The True Meaning of Torture in Zero Dark Thirty

Zero Dark Thirty, Kathryn Bigelow's new film on the hunt for Osama bin Laden, is getting heat for its depiction of torture and how instrumental it proved in bin Laden's eventual killing. But critics are missing the larger point—the best reason for the use of torture in Zero Dark Thirty is that it complicates our picture of the "good guys."

January 10, 2013

Hazlitt regular contributor Sarah Nicole Prickett knows all the words to two things: Clueless and William Faulkner's Nobel Prize acceptance speech...

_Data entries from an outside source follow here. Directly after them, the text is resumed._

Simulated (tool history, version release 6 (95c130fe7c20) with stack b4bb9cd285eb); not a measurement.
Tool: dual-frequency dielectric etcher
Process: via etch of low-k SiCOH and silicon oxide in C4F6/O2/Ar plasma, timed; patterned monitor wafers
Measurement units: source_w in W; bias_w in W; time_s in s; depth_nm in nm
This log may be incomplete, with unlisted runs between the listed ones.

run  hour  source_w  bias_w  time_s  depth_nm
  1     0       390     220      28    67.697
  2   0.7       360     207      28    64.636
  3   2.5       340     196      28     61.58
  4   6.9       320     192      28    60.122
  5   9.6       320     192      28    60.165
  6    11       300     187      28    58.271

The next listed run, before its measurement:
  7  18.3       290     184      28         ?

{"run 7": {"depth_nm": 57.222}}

||Image from Zero Dark Thirty

Say I were to walk out of my New York apartment tomorrow morning and find myself decimated by a non-domestic terrorist strike. Say I were, by some hand of a god I don’t believe in, to have the vantage point of the afterlife. Would I be said to have died an “innocent victim?” Yes. Wouldsay this? Not really. I would have spent 27 years benefiting from the same power structures that leave other places, other people, indentured and bereft. I’d have chosen to live in the cultural capital of a neocolonial empire. I would, to some uncertain degree, victim-blame myself.

Say however that my kid sister were killed by terrorists, while I stayed alive.

I imagine I’d feel differently.

This is the morally shifty ground covered with such unsettling ease by Zero Dark Thirty, the new Kathryn Bigelow film that follows a C.I.A. agent (Jessica Chastain) on the ten-year-long trail of Osama Bin Laden, compressed into two-and-a-half hours during which you never once hear her say “God” or “country,” only “a lot of my friends have died” and “I believe I was spared so I could finish the job.” Spoiler alert: The job is finished. The controversy over who did that job and how and why is just beginning, and, if we can settle the whole torture thing, we might even get to the good questions.

Granted, that’s a weighty “if.” Within a week of its opening in New York and Los Angeles, there were days worth of (otherwise positive) reviews and (often hasty) thinkpieces condemning Zero Dark Thirty’s depictions, alleged glorifications, and presumed justifications of brutal torture at C.I.A. black sites.

There was a reminder from acting C.I.A. director Michael Morell that “Zero Dark Thirty is not a documentary,” which might be helpful for those who also believed Liz & Dick was an episode of Inside the Actor’s Studio.

There was a letter from Senators John McCain, Dianne Feinstein, and Carl Levin to the effect that they’re not mad at Zero Dark Thirty, they just feel “deep disappointment.” Senators McCain, Feinstein, and Levin have “reviewed C.I.A. records,” so they “know” that “the C.I.A. did not first learn about the existence of the Usama bin Laden courier from C.I.A. detainees subjected to coercive interrogation techniques.” Senators McCain, Feinstein, and Levin find Bigelow’s cinematization of these techniques and their results to be “grossly inaccurate and misleading,” with the “potential to shape American public opinion in a disturbing and misleading manner,” and since Senators McCain and Feinstein both voted for the war in Iraq—presumably after performing a similar “review” of C.I.A. intelligence that turned out, later, to be false—I hope they included return addresses.

Senators, however, aren’t the only ones concerned with torture approval ratings. They’ve found allies in the good left-ish critics of the New York Times and The New Yorker and Salon and Slate, many of whom have spent a great many minutes worrying about how “Americans” (people who live in parts of the United States that are not New York or Los Angeles) might process and interpret these purgatorial, or purgative, scenes. Their furor, like that of the senators, rests on a perception that, in the plot of a film described by Bigelow and screenwriter Mark Boal as “journalistic,” the harrowing torture of detainees (mostly, one detainee) extorts information that leads directly to the capture and killing of Osama bin Laden.

Writes Frank Bruni, probably the widest-read propagator of this dull point: “The explicit detail with which all of this is depicted could, I suppose, be read as the moviemakers’ indictment of it, and to some extent Zero Dark Thirty will function as a Rorschach test, different viewers seeing in it what they want to see. But the torture sequence immediately follows a bone-chilling, audio-only prologue of the voices of terrified Americans trapped in the towering inferno of the World Trade Center. It’s set up as payback.”

Payback? In the Bush era? Well, I hope this isn’t the first time someone has informed Frank Bruni that the terrorist-huntings undertaken immediately following 9/11 were perhaps motivated by nationalistic revenge.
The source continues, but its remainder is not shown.